Insulation is an effective way to help meet Building Regulations targets on carbon emission reduction. Peter Mayer of Building LifePlans examines the effectiveness of different materials

Since October 2006 all new housing in England and Wales has needed to meet the energy requirements in Part L1A of the Building Regulations. Certain components and elements must achieve a minimum thermal or energy efficiency but it is the complete building that is assessed as being compliant, based its carbon dioxide emission rate.

Housing compliance is determined by the Standard Assessment Procedure (SAP). This defines the size and location of the planned building and then determines the “target CO2 emission rate” (TER), based on the 2002 Building Regulations. The new building then has to be designed to reduce this by 20% – this is known as the “dwelling CO2 emission rate” (DER).

The government predicts that the extra cost of achieving the DER value would vary from £450 for a 65m2 two-bedroom mid-floor flat to just under £1,000 for a 140m2 four-bedroom detached house.

Designers have some flexibility in achieving the DER – increasing thermal insulation levels is one the ways it can be done.

Thermal insulation levels

The limiting area-weighted average U-values are 0.35W/m2K for walls, 0.25W/m2K for roofs, 0.25W/m2K for floors and 2.2W/m2K for windows. These can be lowered to achieve compliance, provide a more energy-efficient dwelling and reduce carbon emissions and heating bills.
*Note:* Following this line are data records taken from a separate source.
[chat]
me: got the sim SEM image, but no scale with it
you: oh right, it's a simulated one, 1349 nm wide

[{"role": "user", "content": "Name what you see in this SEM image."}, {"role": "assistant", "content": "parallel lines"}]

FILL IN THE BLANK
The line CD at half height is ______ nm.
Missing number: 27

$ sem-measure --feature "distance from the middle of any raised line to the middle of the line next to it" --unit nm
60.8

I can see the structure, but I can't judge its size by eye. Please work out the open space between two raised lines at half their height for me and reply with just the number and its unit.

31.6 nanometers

There are many materials with different thermal conductivities that can be used for insulation. The lower the thermal conductivity the better the U-value and each insulant can be designed to achieve a specific value – it is just a matter of specifying adequate thickness. The service lives for insulants are expected to be more than 60 years, when correctly specified, designed and installed.

Materials

  • Plant and animal-based insulants such as sheep’s wool and cellulose fibre These have thermal conductivity in the range of 0.037–0.040W/m2K. The specification issues are similar to those for mineral fibre.
  • Cellular plastics These are the most thermally efficient of the common insulants. Phenolic and polyisocyanurate foams have the lowest thermal conductivity: 0.023W/m2K. Rigid polyurethane, extruded and expanded polystyrene have higher values, in the range of 0.032–0.040W/m2K. The thermal conductivity of cellular plastics reduces over time, owing to gas exchange. This can be limited by gas impermeable facing and should be allowed for in the thermal rating. Joints should be close fitting or taped and filled to minimise air movement and gaps.
  • Mineral fibre, stone or glass wool These have a thermal conductivity of about 0.033–0.040W/m2K. When using these materials it is is important to maintain a dry environment during construction to protect them from rain and minimise risk of condensation. Thermal performance is reduced if moisture comes in contact with this type of insulation. Air movement can be limited by specifying mineral fibre insulation with a facing. Mineral fibre used for flooring or flat roofs should have adequate compressive resistance for the expected traffic and loads to avoid compression.

Designs should minimise thermal

bridging. Accredited details are available from www.planningportal.gov.uk. If accredited details are not used, thermal bridges should be assessed to BRE information Paper IP1/06: Assessing the Effects of Thermal Bridging. Account should be taken of thermal bridges formed by fixings and key construction details such as corners, lintels and junctions.